Contrary to Achilles, Satan resorts to various tricks in his struggle against God, but he explicitly reveals his attitude towards God, challenging and criticising his power. Achilles’ heroism brings death and havoc, while Satan wants to provide people with freedom and understanding. As Mueller points out, “The comparison with Achilles reveals the formal elements of tragedy… but in a Christian context the experience of tragic recognition undergoes a radical transformation”30.For Milton, Satan is better than Achilles or other classical epic heroes, because Satan not only acquires his heroism after his failure, but he also refuses to accept his predetermined destiny.

Satan is better than angels, because the latter possess no will power and freedom; they are mere instruments in the hands of God, while Satan has necessary power to oppose God and everything that threatens his independence. As Satan claims, “Here we may reign secure; and, in my choice, / To reign is worth ambition, though in Hell”31. Throughout the narration Satan is engaged in heroic search that ends tragically for Satan and other creatures of hell.

Although some critics do not consider Satan as a hero, Milton reveals that he possesses many heroic features. Satan leaves hell and jeopardises his life to find the truth, to prove his freedom. He makes an attempt to create another world that will be different from the world created by God, but he fails, because he doesn’t possess enough power for such action.

Thus, Milton doesn’t fully reject the classical epic elements, but as Lowenstein puts it, “Rather than involving full-scale rejection of classical forms and themes… his poems tend to involve revisionary transformations of them, infusing these earlier forms with new prophetic Christian meaning”32. In the character of Satan, Milton embodies those features that he considers crucial for aero, such as strength, independence, brightness and wisdom. Satan reveals all these characteristics and rises in opposition to God, initiating a rebellion.

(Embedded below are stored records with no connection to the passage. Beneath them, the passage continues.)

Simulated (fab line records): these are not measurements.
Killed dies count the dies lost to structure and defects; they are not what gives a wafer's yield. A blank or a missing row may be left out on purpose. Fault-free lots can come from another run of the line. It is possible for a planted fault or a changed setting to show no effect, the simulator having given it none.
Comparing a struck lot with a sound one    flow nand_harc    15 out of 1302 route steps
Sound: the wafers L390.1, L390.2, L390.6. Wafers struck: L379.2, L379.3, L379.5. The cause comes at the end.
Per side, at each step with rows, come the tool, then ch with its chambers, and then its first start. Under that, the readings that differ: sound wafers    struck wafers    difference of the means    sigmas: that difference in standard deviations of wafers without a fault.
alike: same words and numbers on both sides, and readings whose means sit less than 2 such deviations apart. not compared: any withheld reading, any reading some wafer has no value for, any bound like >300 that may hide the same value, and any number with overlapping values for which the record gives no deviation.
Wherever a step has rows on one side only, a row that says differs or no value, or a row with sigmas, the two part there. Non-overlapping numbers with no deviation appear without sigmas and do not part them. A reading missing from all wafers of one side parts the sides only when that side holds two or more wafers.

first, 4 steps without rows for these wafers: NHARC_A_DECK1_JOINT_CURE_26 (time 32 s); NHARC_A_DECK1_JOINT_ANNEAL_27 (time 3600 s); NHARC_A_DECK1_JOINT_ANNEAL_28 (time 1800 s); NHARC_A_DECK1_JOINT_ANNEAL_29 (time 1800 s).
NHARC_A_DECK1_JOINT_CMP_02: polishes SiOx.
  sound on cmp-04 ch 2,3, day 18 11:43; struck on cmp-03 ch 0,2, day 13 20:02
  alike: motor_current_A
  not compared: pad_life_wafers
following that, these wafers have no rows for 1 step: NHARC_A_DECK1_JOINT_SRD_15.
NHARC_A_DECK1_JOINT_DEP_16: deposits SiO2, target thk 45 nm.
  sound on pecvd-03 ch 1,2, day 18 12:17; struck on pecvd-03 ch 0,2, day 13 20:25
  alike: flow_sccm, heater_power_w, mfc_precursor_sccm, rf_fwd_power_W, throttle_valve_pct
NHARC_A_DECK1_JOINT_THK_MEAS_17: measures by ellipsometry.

According to Danielson, “heroic values have been profoundly transvalued in Paradise Lost”33. But despite the unique interpretation of heroism, only such powerful and clever creature as Satan is able to make others follow him. Satan’s speeches are similar to the speeches of a revolutionary who struggles against any despotic power. The discourse analytical approach suggests that such speeches allow to analyse the character of the narration and his relations with other creatures34. As Quint puts it, “these voices of resistance receive a hearing, as the epic poem acknowledges, intermittently, alternative accounts vying with its own official version of history”35.

However, Satan’s negative features contribute to his failure, transforming him into a tragic hero. According to classical traditions, a tragic hero is someone who possesses certain flaws that result in the character’s ruin. This is just the case with Satan who reveals pride and jealousy, but can also evoke powerful emotions. As Silk puts it, “Satan’s ‘revenge’ and ‘pride’ recall Homer’s Apollo and also his Achilles; he is ‘cast out from heaven” as Virgil’s Aeneas was fromTroy”36.

Milton calls Satan “the proud/Aspirer”37, stressing on the ambiguous nature of Satan and revealing his heroic features. When Satan together with other fallen angels is driven away from heaven, he manages to take a full control over the situation and create Pandemonium.

Satan doesn’t want to accept his defeat and appears as a leader for his followers, convincing them in their triumph. On the other hand, he provides angels with a chance to express their opinion as to the struggle against God. Satan’s courage is especially obvious when he decides to personally perform the task of seducing Adam and Eve. In this regard, Satan’s heroic actions are constantly intensified by Milton, as well as Satan’s despair. In his talks with himself Satan uncovers his inner suffering and misery.

Presenting a heroic figure of Satan at the beginning of the poem, Milton provides his readers with an opportunity to understand Satan’s viewpoints and feelings. As Dennis Danielson puts it, “The fallen Satan is, we gather, a creature of moods, apprehending reality through mists of self-deception andforgetfulness”38. Satan is not an ideal character, like such classical epic heroes as Homer’s Achilles, but this doesn’t prevent him from revealing certain heroic features. Satan is an ambiguous hero with divided self that makes him turn to evil, but Satan’s powerful speeches, courage and a direct opposition to the power of God reveal his heroism. Danielson claims that “the epic question and answer present Satan and hell in heroic terms, with reference to a range of epic passions, motives, and actions”39.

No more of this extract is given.